McIntyre argues, as I have already explained, the dissatisfaction Hume expresses in the Appendix is the result of realizing that he cannot explain the continued existence of self without avoiding a contradiction within the operations of the imagination, which leads to his ‘extraordinary’ conclusion that the only connections that exist between perceptions is the feeling of the association of ideas. The feeling we have of the existence of self as a succession of causally related perceptions is not directly explained by Hume and I suggest that it may possibly be related to the concern we have for our future selves. In order to explore this relationship further, we need to understand how Hume explains ‘concern for self’ as sympathy for others and in order to do this, we must first understand the role memory plays in Hume’s philosophy.
Memory
According to Hume, memory plays an active role in the relation of causation, and along with imagination, is responsible for creating the fiction of the self over time (McIntyre, p. 189). McIntyre directs us to early mention of memory in Book 1 of the “Treatise’, in the section Division of the subject (1.1.2) where Hume explains the division of impressions into sensations and reflections. To quote Hume:
“This idea of pleasure or pain, when it returns upon the soul, produces the new impressions of desire and aversion, hope and fear, which may properly be called impressions of reflection because [they are] deriv’d from it. These again are copy’d y the memory and imagination, and become ideas; which perhaps in their turn give rise to other impressions and ideas” (1.1.2.1).

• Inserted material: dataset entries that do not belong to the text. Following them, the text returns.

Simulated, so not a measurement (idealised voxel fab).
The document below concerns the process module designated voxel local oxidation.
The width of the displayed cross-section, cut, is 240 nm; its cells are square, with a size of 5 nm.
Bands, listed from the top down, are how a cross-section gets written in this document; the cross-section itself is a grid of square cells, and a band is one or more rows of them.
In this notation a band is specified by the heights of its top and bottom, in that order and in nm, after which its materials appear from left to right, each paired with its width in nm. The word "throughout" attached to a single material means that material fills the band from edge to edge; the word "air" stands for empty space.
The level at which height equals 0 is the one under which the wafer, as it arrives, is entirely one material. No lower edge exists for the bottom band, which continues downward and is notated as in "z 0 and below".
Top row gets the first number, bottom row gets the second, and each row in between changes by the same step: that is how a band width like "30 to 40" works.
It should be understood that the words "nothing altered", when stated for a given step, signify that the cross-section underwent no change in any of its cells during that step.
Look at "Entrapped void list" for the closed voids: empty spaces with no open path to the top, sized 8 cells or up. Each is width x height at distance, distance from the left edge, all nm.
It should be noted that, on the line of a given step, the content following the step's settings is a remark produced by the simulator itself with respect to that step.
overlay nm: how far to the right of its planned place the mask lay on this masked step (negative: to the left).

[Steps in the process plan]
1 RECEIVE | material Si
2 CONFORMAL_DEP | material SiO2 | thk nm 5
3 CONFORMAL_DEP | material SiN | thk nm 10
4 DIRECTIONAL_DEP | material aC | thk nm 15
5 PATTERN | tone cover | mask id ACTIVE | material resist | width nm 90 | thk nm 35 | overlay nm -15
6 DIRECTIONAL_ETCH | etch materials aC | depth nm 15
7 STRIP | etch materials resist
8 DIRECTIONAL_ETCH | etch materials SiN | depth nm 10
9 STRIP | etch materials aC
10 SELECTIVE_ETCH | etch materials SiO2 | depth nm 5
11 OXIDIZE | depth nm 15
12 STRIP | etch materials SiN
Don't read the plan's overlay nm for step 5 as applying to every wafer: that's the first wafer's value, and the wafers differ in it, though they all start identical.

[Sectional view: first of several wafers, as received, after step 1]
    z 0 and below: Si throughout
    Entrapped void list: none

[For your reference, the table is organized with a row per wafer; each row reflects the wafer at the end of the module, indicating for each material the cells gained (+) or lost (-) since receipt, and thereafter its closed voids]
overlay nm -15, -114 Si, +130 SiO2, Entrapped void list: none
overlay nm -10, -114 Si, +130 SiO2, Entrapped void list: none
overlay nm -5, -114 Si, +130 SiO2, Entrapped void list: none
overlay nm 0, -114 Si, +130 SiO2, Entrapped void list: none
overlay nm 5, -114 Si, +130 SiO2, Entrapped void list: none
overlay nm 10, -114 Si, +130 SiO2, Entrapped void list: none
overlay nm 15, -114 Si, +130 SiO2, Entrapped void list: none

Memory is identified by Hume as one of the causal relations that allow us to link together different perceptions and have an idea of self. This is because the idea we have of self is extended over time, over our entire history, whether we remember it or not (McIntyre, p. 189). McIntyre quotes Hume as saying that “memory does not so much produce as discover personal identity, by showing us the relation of cause and effect among our different perceptions” (1.4.6.20). Memory plays a role in explaining how we tend to believe in the identity of self but what it does not answer is why a present self who is not, in fact, identical with a self who existed in the past or will exist in the future, is nonetheless concerned with a set of ‘past or future pains or pleasures (1.4.6.19) (McIntyre, p. 191). For this, we return to Book 2 Of the passions.
Intention and Action
Hume explains that the relation between intention and action is the explanation for how we are able to think of ourself in the future, by motivating our present self to act with concern for our future self. This can be understood in terms of Free Will in such that Hume states: “Nothing is more fluctuating and inconsistent on many occasions, than the will of man; nor is there any thing but strong motives, which can give us an absolute certainty in pronouncing concerning any of his future actions” (2.1.10.6).
As Hume states there is nothing more fluctuating that the will of a man but there is also nothing more certain than the strong motives one chooses to act from; a strong motive of interest or safety. This explains how our motives and our intention influence how we think of our selves in the future (as based on how we thought of ourselves in the past) (McIntyre, p, 103).
As Hume stated, the indirect passions of pride and humility motivate us to take action, to act in a way that concerns the self and how the impressions of pride and humility are directed towards an idea of self. We are motivated to act towards feelings of pride and away from feelings of humiliation. If we feel a feeling of concern, to avoid or pursue indirect passions, this gives us reason to want to feel a connection between our perceptions, because we care about them. If we react only to the direct passions of pain and pleasure, we have no reason to move away from the body, and towards the feelings that Hume is referring to in ‘The Passions’. The indirect passions direct us to the idea of self as not only the object to which these impressions are directed but also provides reason for the feeling of connected perceptions we believe in. A feeling for concern for self motivates us to believe in the continued existence of self as a unified collection for distinct perceptions. Intention and action can be understood as a way for the self to show concern for its’ future by judging the actions of the past.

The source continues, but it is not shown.